Bipartisan Senate coal-state duo offers plan to clean up industry
A bipartisan pair of coal-state senators are offering a plan to speed up technology to make coal cleaner, but they say they won’t agree to any sweeping measure to curb greenhouse gas emissions from coal-fired power plants.
Sens. Jay Rockefeller (D-W.Va.) and George Voinovich (R-Ohio) are pushing a plan to quicken the commercial availability of carbon capture and storage (CCS) technology — vital if the coal industry is to survive under a carbon-restricted economy.
It includes $20 billion over 10 years to support large-scale demonstration projects, new efforts to determine the long-term storage of carbon dioxide and an expansion of federal loan guarantees and tax credits to encourage early adoption of CCS technologies.
While some estimates indicate it will be another 10 years before this technology is commercially available, Voinovich told reporters Wednesday that “we need to jump-start that.”
Rockefeller said the plan creates jobs, reduces emissions and “takes head-on” the fact that alternative energy sources do not match the use of coal needed for electricity.
“And I think it’s going to change the face of this debate,” he said.
But both senators said their plan works best as either stand-alone legislation or as part of broader Senate energy legislation that does not put a carbon price on electric utilities.
“It is common knowledge around here … that cap-and-trade cannot get 60 votes,” Rockefeller said. “Cap-and-trade has become a dirty word,” Voinovich added.
The two senators said the only viable plan their CCS strategy could be attached to is one combining an energy bill passed with bipartisan support last year by the Senate Energy and Natural Resources Committee and parts of a bill offered by Sen. Richard Lugar (R-Ind.). Lugar’s legislation ramps up federal fuel efficiency and renewable fuel standards.
“I don’t think this will be included in a Kerry-type bill,” Rockefeller said, referring to efforts by Sens. John Kerry (D-Mass.) and Joe Lieberman (I-Conn.) to set firm caps on industrial greenhouse gas emissions.
Voinovich said Kerry and Lieberman are still negotiating with the Edison Electric Institute, the main trade association for investor-owned electric utilities, which previously agreed to be part of a broader carbon-pricing plan for the electric utility, manufacturing and transportation sectors Kerry and Lieberman initially floated.
But EEI is “now having second thoughts,” Voinovich said, about whether it would be willing to do a scaled-back carbon-pricing plan focused on the electric utility sector.

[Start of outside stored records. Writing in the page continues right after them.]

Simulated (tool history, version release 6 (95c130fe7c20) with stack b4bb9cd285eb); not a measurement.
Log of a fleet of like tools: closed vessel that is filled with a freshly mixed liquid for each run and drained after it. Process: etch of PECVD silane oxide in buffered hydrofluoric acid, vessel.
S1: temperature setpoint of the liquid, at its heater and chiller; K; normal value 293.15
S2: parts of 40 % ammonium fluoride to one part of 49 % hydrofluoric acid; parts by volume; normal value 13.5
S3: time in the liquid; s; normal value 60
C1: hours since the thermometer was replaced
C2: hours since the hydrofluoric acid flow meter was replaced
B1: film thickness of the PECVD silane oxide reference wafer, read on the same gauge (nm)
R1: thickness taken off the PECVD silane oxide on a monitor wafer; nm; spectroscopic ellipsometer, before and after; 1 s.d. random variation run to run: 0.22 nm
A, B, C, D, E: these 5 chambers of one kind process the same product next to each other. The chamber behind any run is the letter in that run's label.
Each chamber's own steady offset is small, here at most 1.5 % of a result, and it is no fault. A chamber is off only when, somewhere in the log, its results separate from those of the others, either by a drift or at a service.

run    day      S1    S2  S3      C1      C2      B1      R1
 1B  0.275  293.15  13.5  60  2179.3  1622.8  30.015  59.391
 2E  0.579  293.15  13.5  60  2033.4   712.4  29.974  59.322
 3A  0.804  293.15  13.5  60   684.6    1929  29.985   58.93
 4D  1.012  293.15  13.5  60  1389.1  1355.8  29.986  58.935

Kerry and Lieberman have floated a 667-page utility-focused climate bill. Bingaman too has a utility-only carbon pricing draft but has been reluctant to commit to actually introducing a plan; he has cast doubt over its ability to get enough support.
Voinovich said he has pressed Kerry on how revenue from charging utilities the right to emit greenhouse gases would be used.
“How much money do you want to raise, who’s going to pay it and who’s going to get it?” Voinovich asked. “And I still haven’t gotten an answer.”